When you were a kid, what did you want to be when you grew up?
A vet, or was it an astronaut? An artist, and I think there might have been a fire(wo)man period…
And now, if you weren’t working at DOC, what would you want to be?
A research scientist in Antarctica, or working in the natural history section of a museum (a nice mix of education, history, and research), or working with developing countries to educate and improve environmental practise, sustainability, and biodiversity.
What sustainability tip would you like to pass on?
Be aware of your impact on the earth—get online and calculate your ecological footprint. This measures the amount of resources you use and the waste you generate. It’s a great way to make yourself aware of where you can make changes to improve your sustainability and reduce your impact on the world. Currently the average human exceeds the Earth’s regenerative capacity by about 30%. The biggest gains can be made in reducing fossil fuel use—do you really need to drive or could you walk, cycle, or take public transport? Also, careful consideration of your energy provider e.g. supporting renewables, will make a big impact on your footprint. And finally: reduce, reuse, and recycle!

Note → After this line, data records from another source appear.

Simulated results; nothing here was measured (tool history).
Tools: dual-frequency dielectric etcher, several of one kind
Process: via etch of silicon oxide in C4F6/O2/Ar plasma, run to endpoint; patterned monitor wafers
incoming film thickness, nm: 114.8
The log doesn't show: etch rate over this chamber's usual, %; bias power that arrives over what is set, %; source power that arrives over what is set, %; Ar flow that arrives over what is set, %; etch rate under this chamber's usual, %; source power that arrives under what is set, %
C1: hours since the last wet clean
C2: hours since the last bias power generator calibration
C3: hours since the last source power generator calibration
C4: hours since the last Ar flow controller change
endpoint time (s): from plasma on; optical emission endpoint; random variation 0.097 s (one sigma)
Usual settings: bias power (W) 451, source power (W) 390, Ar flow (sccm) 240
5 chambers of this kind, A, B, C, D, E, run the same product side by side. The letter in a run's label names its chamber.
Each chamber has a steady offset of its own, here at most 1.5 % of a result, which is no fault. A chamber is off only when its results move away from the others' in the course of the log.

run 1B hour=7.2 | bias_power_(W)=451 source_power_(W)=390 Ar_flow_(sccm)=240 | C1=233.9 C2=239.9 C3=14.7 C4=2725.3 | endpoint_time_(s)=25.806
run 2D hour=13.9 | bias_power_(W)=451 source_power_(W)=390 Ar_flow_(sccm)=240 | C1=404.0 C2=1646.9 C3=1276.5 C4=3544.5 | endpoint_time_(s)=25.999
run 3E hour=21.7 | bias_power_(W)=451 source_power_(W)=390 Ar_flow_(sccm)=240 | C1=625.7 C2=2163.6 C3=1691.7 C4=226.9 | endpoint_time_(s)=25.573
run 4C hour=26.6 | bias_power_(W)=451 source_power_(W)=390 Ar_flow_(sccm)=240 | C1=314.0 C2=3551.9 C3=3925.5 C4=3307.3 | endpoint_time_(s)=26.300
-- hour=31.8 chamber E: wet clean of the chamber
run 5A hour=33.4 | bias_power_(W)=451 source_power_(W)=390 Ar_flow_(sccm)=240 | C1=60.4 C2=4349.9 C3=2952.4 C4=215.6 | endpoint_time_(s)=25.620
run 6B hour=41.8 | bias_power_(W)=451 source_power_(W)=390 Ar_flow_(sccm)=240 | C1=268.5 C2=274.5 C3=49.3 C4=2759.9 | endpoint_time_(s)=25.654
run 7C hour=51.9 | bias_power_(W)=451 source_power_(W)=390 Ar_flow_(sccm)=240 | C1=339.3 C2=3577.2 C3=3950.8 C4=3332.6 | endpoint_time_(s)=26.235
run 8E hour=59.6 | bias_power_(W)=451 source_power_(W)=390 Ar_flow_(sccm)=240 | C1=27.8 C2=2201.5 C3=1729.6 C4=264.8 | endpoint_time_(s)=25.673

Which green behaviour would you like to adopt this year—at home? At work?
Reduce, reuse, and recycle. The amount of packaging these days is obscene. Where possible I hope to grow my own veges, buy in bulk, and consider a product’s packaging and its ability to be recycled when purchasing. I will aim to mend and fix things rather than replace them—kind of a requirement anyway when living on an island! I’m also keen to make better use of library services rather than buying books and magazines.
If you could be any New Zealand native species for a day, what would you be and why?
It sounds like Sirocco has a pretty good life jet-setting round the country advocating for his species and for conservation!
What piece of advice or message would you want to give to New Zealanders when it comes to conservation?
Get out and enjoy our beautiful parks and wild areas. Make a multi day tramp the focus of your next holiday—staying in DOC huts is a lot cheaper and more rewarding as a family than staying in a hotel in the city! Encourage children into tramping, climbing, and swimming—and educate them about our natural flora and fauna. Get involved in volunteer programmes—many of them take you to some amazing, remote places that most people don’t have access to.